Lloyd Evans Lloyd Evans

This Trump satire is too soft on Sleepy Joe and Cackling Kamala: The 47th at the Old Vic reviewed

Plus: a fun new play at the Royal Court about troubled African-Caribbean kids that's worth a thousand sociology reports by right-on think tanks

Bertie Carvel’s Trump is a subtle and highly amusing spoof that never descends into exaggeration or grotesquery. Photo: Marc Brenner 
issue 23 April 2022

Trump is said to be a gift for bad satirists and a problem for good ones. He dominates Mike Bartlett’s new play, The 47th, which predicts that the 2024 presidential election will be a run-off between Trump and Kamala Harris. Bertie Carvel’s Orangeman is a subtle and highly amusing spoof that never descends into exaggeration or grotesquery. The visuals are convincing: the sandy blond wig, the baggy golfing outfits, the spare tyre around the midriff. Excellent design work. And Bartlett captures the repetitive lullaby pulse of Trump’s rhetoric. Like a lot of liberals, he seems to admire Trump and this show reflects a perverse fascination with its target.

The script is understandably soft on Sleepy Joe and his faltering brainpower. Simon Williams generously plays him as an articulate and principled elder statesman. If only! We’re asked to believe that Biden remains on close terms with Harris and that their friendship has survived her accusations of racism made during the debates in 2019.
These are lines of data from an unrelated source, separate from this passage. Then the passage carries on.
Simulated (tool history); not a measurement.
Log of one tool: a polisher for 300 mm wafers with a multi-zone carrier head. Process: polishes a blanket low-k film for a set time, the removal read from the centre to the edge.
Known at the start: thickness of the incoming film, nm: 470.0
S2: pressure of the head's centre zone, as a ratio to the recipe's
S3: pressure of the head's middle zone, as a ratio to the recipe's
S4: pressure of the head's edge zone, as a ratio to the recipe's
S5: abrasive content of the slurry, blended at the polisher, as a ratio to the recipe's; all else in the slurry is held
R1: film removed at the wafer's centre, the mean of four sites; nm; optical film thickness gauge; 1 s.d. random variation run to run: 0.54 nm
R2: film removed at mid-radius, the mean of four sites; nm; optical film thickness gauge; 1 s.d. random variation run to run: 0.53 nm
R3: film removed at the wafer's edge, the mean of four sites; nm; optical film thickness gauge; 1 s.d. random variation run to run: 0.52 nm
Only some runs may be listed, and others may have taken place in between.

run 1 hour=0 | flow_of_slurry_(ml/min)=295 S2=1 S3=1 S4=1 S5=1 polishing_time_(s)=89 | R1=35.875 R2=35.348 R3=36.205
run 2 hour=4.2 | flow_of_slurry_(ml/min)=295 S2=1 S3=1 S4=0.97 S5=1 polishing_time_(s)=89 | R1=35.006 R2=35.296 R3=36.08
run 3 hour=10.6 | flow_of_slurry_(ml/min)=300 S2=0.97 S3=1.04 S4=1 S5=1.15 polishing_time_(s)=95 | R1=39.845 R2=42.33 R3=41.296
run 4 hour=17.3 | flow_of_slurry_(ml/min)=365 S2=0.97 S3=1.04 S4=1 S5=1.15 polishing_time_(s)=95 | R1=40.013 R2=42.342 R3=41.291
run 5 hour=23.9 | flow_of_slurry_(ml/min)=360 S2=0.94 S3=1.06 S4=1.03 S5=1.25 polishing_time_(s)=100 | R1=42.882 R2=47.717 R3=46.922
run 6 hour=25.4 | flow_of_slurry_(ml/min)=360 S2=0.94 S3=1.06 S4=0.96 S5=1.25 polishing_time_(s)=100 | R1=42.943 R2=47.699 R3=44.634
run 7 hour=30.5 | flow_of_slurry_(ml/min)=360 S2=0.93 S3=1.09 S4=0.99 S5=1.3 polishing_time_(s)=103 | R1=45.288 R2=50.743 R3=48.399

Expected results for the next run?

Like a lot of liberals, Bartlett seems to admire Trump and this show reflects a perverse fascination with its target

The portrayal of Harris (Tamara Tunie) is the show’s central absurdity. ‘Cackling Kamala’ comes across as a super-smart political heavyweight who could easily sweep Trump aside in a head-to-head. So what happened to the real Harris, the dim-witted irrelevance, the international joke, the simpering lightweight who giggles during press conferences and makes banality-crammed speeches that seem to be aimed at pre-schoolers? In fact, Harris has little chance of running in 2024, either as vice-president or for the top job, because schemers in the White House are plotting her ruin, and even in her home state of California her approval ratings are in free fall. It’s a shame that this promising play is so detached from its subject-matter but the creative team have decided to write about US politics without reading about it.